Something strange happens to you as you age. It’s like this weird phenomenon, your age goes up, but in your mind you stay the same. I am stuck somewhere between ages 23 and 26. Old enough to know better, but too young to really care.
Yesterday, I became keenly aware that I may feel 24 1/2, but to the outside world, I am a mini-van driving soccer mom. Is this a crisis of some sort?
While driving to pick up my son from pre-school I was enjoying a little Nine Inch Nails, my windows rolled down, flush from my workout and feeling feisty. As I was rocking out, I had this weird feeling like I was being watched. I turn my head, and next to me is a group of teenagers looking aghast at my pathetic display of complete uncoolness.
Their faces were twisted and distorted in a way that betrayed their utter contempt for me. How dare I imitate their youth, their hipness, and their culture? These kids were fundamentally offended by me and I am pretty sure I forced them to confront their future mortality and their own inevitable drift into uncoolness.

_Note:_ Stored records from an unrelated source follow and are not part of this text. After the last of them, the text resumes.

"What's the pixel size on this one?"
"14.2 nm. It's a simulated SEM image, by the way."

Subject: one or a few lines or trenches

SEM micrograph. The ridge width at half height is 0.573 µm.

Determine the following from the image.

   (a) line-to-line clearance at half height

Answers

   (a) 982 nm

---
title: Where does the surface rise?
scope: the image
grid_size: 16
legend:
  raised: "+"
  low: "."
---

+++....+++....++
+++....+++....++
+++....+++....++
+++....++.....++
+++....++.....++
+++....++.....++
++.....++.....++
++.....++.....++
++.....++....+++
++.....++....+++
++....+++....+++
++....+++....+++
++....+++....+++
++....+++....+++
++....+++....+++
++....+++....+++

I felt bad for them, so I smiled and flashed them the universal sign of rebellion by sticking my tongue out, giving them the devil sign and screamed “rock n’ roll forever” out the window.
‘Cuz ya know, f’ them.
I have earned the right to be a dork. I successfully escaped my youth mostly unscathed. I partied hard and spent many a night with my head in a toilet. I slam danced my heart out and pulled a few muscles doing so. I have squeezed out two kids, worked hard, paid my dues, blah, blah, blah.
If I want to sit in my car, retreat to a time when my life was less complicated and I was more irresponsible, that’s my business you like punk ass bitches. Just because you don’t have to worry about mortgages, inflation, college tuition, middle-age spread, arthritis and retirement, doesn’t mean you’re better than I am.
I don’t have a curfew, I can buy my own beer, I can go to bars, see live nudes, buy porn, rent a car, see unrated movies. I can call your mom and tell her you were smoking in her car. And don’t think I won’t you little brats, sure drive off, laughing at me, but I know where you live.
Youth is so wasted on the young.
Okay, so maybe I am a little resentful and I won’t deny it, I hate teenagers. They think they’re the only ones who can be cool, listen to rock music, wear belly shirts and lo-rise jeans, paw at each other in public and hang with their crew at the roller rink.
I don’t have ACNE! Take that you little bastards!
I am still cool. I know what’s hip. I liked U2 and the Beastie Boys back when I ruled the back of the bus. You little jerks got nothing on me.
Getting older just means getting better; you can still have fun, listen to rock ‘n roll (perhaps at a lower volume) and be hip.
I just wish I could get my mom to stop hugging and kissing me in public; it’s so totally embarrassing.